Australia’s Securities and Investment Commission on Thursday announced a class exemption that lets licensed intermediaries distribute stablecoins without requiring separate regulatory approvals, a first for the country’s crypto rules.
Stablecoin intermediaries are entities like crypto exchanges, brokers, or platforms that facilitate the distribution, trading, or transfer of stablecoins to users without creating the stablecoins themselves.
Firms overseen by Australian Financial Services will be able to offer fiat-pegged digital assets without holding a separate AFS, market, or clearing licence, according to Thursday's notice. The relief will take effect once the instrument is registered on the Federal Register of Legislation.
By lowering interim licensing frictions for intermediaries of AFS-issued stablecoins, Australia is sketching the contours of its crypto regulatory framework, while preserving consumer protections.
For stablecoin issuers, it offers a clearer route to distribution ahead of formal payments and platform legislation.
The measure arrives via ASIC’s Stablecoin Distribution Exemption Instrument, which temporarily removes licensing obligations for secondary distributors of a named stablecoin, subject to consumer safeguards. Distributors must, for retail clients, make the issuer’s Product Disclosure Statement available, and the relief sunsets on June 1, 2028.
Initially, the instrument lists Catena Digital Pty Ltd and its AUDMA stablecoin as the initial “Named Stablecoin” and issuer. ASIC indicated that it may extend the rule to additional issuers as more stablecoins secure AFS licences.

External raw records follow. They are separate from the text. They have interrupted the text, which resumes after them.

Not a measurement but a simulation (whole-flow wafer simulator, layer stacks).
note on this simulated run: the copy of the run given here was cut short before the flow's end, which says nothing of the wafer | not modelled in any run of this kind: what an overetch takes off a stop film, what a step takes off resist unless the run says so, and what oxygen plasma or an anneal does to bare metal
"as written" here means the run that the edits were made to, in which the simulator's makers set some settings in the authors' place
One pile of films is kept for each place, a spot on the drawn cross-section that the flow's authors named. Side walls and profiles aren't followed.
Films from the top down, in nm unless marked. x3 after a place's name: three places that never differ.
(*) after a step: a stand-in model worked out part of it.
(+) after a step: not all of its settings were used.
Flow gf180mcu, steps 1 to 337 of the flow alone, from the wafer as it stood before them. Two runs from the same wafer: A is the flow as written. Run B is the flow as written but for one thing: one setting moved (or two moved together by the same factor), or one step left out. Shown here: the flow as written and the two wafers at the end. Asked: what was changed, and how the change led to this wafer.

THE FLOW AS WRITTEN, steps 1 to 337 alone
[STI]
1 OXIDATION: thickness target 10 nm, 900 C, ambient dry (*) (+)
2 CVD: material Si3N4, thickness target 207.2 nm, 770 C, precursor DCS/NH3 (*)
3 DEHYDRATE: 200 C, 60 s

The exemption is meant as a bridge to forthcoming national legislation. The government’s March 2025 policy outline proposes a dual-track regime covering digital asset platforms (DAPs) and payment stablecoins. It also explicitly flags that businesses will not need a financial markets licence just to provide certain stablecoins and wrapped tokens under the new settings.
More broadly, stablecoin regulation is taking root in several jurisdictions. The U.S., under Donald Trump, recently passed its first federal framework for stablecoin oversight via the GENIUS Act. Locations like Hong Kong and China are also working on stablecoin rules, albeit with different approaches.